This dataset can be used to analyze trends and patterns in the audio features of songs on Spotify, as well as to identify popular songs and artists. This dataset can also be used to answer some questions like:
Which genre has the most number of songs in the dataset?
Which artists have the most track releases?
What is the distribution of song popularity across different genres?
Identify songs with similar genre and audio features
Part 2. Describe the data set(s)
<- readr::read_csv('https://raw.githubusercontent.com/rfordatascience/tidytuesday/master/data/2020/2020-01-21/spotify_songs.csv')

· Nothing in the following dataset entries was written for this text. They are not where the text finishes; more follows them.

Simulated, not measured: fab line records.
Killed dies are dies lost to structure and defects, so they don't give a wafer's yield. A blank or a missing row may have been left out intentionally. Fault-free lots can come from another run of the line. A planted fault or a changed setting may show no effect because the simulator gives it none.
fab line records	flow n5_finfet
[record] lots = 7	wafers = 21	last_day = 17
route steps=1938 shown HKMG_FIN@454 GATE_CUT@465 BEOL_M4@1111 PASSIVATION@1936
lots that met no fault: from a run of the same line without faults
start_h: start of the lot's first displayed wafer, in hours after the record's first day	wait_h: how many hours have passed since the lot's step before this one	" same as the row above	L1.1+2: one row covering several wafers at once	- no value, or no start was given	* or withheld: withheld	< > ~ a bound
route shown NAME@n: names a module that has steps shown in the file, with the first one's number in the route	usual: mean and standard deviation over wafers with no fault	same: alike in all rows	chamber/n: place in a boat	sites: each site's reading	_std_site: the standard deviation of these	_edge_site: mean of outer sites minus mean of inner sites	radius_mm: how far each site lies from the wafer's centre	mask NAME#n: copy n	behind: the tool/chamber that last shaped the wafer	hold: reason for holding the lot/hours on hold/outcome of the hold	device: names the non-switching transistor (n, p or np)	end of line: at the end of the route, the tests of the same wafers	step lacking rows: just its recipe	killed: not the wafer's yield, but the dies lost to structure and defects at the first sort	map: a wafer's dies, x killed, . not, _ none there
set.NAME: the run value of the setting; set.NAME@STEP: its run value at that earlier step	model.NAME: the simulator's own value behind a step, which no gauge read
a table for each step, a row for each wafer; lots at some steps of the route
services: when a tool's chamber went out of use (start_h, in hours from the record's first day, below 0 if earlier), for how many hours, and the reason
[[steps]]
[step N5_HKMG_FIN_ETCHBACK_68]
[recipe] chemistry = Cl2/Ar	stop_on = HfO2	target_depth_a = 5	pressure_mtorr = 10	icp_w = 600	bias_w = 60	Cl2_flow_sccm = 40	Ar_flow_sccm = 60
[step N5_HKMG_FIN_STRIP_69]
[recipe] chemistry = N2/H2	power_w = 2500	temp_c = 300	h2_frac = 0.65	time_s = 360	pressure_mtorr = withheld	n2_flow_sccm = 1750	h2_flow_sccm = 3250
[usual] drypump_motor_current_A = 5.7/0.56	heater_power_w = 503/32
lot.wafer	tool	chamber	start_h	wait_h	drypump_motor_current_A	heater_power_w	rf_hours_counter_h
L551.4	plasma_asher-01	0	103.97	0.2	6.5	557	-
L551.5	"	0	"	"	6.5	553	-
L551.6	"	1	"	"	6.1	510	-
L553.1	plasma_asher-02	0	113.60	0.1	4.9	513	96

spotify_songs view(spotify_songs)
dim(spotify_songs)
[1] 32833 23
tail(spotify_songs,2)
summary(spotify_songs)
track_id track_name track_artist track_popularity
Length:32833 Length:32833 Length:32833 Min. : 0.00
Class :character Class :character Class :character 1st Qu.: 24.00
Mode :character Mode :character Mode :character Median : 45.00
Mean : 42.48
3rd Qu.: 62.00
Max. :100.00
track_album_id track_album_name track_album_release_date
Length:32833 Length:32833 Length:32833
Class :character Class :character Class :character
Mode :character Mode :character Mode :character
playlist_name playlist_id playlist_genre playlist_subgenre
Length:32833 Length:32833 Length:32833 Length:32833
Class :character Class :character Class :character Class :character
Mode :character Mode :character Mode :character Mode :character
danceability energy key loudness
Min. :0.0000 Min. :0.000175 Min. : 0.000 Min. :-46.448
1st Qu.:0.5630 1st Qu.:0.581000 1st Qu.: 2.000 1st Qu.: -8.171
Median :0.6720 Median :0.721000 Median : 6.000 Median : -6.166
Mean :0.6548 Mean :0.698619 Mean : 5.374 Mean : -6.720
3rd Qu.:0.7610 3rd Qu.:0.840000 3rd Qu.: 9.000 3rd Qu.: -4.645
Max. :0.9830 Max. :1.000000 Max. :11.000 Max. : 1.275
mode speechiness acousticness instrumentalness
Min. :0.0000 Min. :0.0000 Min. :0.0000 Min. :0.0000000
1st Qu.:0.0000 1st Qu.:0.0410 1st Qu.:0.0151 1st Qu.:0.0000000
Median :1.0000 Median :0.0625 Median :0.0804 Median :0.0000161
Mean :0.5657 Mean :0.1071 Mean :0.1753 Mean :0.0847472
3rd Qu.:1.0000 3rd Qu.:0.1320 3rd Qu.:0.2550 3rd Qu.:0.0048300
Max. :1.0000 Max. :0.9180 Max. :0.9940 Max. :0.9940000
liveness valence tempo duration_ms
Min. :0.0000 Min. :0.0000 Min. : 0.00 Min. : 4000
1st Qu.:0.0927 1st Qu.:0.3310 1st Qu.: 99.96 1st Qu.:187819
Median :0.1270 Median :0.5120 Median :121.98 Median :216000
Mean :0.1902 Mean :0.5106 Mean :120.88 Mean :225800
3rd Qu.:0.2480 3rd Qu.:0.6930 3rd Qu.:133.92 3rd Qu.:253585
Max. :0.9960 Max. :0.9910 Max. :239.44 Max. :517810
DESCRIPTION OF DATASET:
The Spotify dataset is a collection of information on songs available on the music streaming platform. The case of this dataset is an individual song, represented by each row in the dataset. The dataset includes audio features (e.g., loudness, speechiness, danceability) and popularity score information for over 170,000 songs available on Spotify. The songs were released between 1921 and 2020 and cover a variety of genres and sub-genres. Each song has a unique Spotify ID and is associated with an artist, album, and release year. The dataset includes information on the popularity score of the song, which ranges from 0 to 100 and is based on the number of plays and user interactions. The dataset also includes categorical variables such as key and mode, which describe the tonality of the song. In addition, the dataset also provides information on user behavior on the platform, such as the number of times a song has been played, skipped, or saved. Overall, the Spotify dataset offers a comprehensive view of the music streaming landscape and can be used to identify trends and patterns in music consumption and preferences.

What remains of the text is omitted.